I did not want to post anything today. I just didn’t feel like it, but then I couldn’t stop thinking about what my friend and I talked about yesterday. To hell with feelings anyway (for now). Yesterday I had an intellectual conversation with a friend of mine. There was so much that we seemed to have in common. Suffice it to say that we did rip ourselves open and talked about life, love, and how all that revolves around us and the people around us.
Ever think that you are so hard on yourself and maybe you don’t get it the right way? Well I do. And I guess you always wonder when all that pressure and the rush is going to end- because on one side you don’t give a fuck about how the world sees you, and on the other hand you give a fuck because you are afraid that at the end of all this, it may come to mean nothing.
All I’m saying is, sometimes it doesn’t click and things seem hard to figure out. Sometimes you just lose touch from the people around you, sometimes the vibe just disappears in the things you love. Sometimes you don’t feel like it, you don’t feel like doing it or making your way through it.
Sometimes you disconnect and feel out of place. Sometimes you just want to let go and give it all up.
That is how is how I felt: a feeling of detachment, disconnection, a bit of guilt and feeling worn out- both mind and body- it consumes you and overwhelms you at some point and you feel as though crippled.
Sometimes you wake up but your mind seems to be asleep and your body feels heavy. Sometimes you want to do something but you just cant seem to put yourself to it.

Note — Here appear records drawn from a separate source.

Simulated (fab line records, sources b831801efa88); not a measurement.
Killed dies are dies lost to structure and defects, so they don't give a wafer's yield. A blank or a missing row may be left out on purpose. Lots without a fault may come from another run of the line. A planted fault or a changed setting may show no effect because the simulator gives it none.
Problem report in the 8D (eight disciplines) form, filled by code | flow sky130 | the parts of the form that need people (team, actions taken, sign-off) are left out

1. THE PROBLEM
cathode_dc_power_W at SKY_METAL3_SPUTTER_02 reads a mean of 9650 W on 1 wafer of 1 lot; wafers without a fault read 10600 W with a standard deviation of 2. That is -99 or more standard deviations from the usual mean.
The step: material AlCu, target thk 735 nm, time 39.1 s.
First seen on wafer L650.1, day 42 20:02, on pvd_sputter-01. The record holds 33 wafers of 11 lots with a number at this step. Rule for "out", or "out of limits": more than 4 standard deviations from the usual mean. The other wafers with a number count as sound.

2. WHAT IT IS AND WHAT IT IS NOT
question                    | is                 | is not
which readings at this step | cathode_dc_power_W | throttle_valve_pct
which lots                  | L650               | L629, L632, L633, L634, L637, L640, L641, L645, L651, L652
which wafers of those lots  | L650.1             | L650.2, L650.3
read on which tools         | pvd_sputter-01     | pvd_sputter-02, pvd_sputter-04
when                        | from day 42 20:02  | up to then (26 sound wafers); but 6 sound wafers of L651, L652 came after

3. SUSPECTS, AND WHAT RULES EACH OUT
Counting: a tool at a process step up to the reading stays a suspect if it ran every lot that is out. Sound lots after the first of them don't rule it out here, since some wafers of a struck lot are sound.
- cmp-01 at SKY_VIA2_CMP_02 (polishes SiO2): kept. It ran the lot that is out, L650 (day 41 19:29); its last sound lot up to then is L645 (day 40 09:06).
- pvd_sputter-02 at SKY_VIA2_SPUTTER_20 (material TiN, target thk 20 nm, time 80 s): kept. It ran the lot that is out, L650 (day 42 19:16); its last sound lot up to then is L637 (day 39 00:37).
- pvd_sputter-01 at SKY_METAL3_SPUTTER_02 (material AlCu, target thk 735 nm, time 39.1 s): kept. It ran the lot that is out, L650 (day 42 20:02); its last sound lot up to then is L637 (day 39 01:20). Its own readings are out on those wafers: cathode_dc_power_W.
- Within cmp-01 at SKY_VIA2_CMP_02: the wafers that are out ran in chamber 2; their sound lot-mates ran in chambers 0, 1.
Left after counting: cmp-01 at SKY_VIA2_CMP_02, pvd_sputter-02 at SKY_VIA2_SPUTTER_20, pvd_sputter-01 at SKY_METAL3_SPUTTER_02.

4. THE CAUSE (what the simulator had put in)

Sometimes it feels like you have no strength, no ideas, no reason to do that particular thing, but in the midst of all that, you still have to try and do it regardless. Because we don’t wait to get better or wait to feel something so that we can do something. We do it no matter how we feel because it would save us the trouble of fixing things in the future when there might be other things needed to be done.
More importantly, we become better when we strive to be better, and even when it means straining so hard when you feel low. The process of fighting that feeling, pulling yourself out of that messy feeling of inadequacy, while you try to create something or working on something, it is always worthwhile.
Some days there’s cold. Some days there’s drought. Some days are dry, and we have nothing to hold on to. But we always have that smile… that smiling heart… and that is enough for us to hold on to ourselves as we overcome the negative energy within us to create better moments for ourselves.
No one said it was easy. I had to fight this feeling since morning till now, but I did it and I figured out despite this unmotivated mind, a feeling of disconnection, and how it consumes you so much, the only thing stopping you to liven up and do what you what you want to do yet you don’t feel like it, is yourself. It is the choice of giving in to that feeling over working through it anyway.
No matter how disconnected you feel, or how hard it seems to click, or how your mind is exhausted and unmotivated, you are only one choice away from overcoming that negative energy flowing through you and do your thing.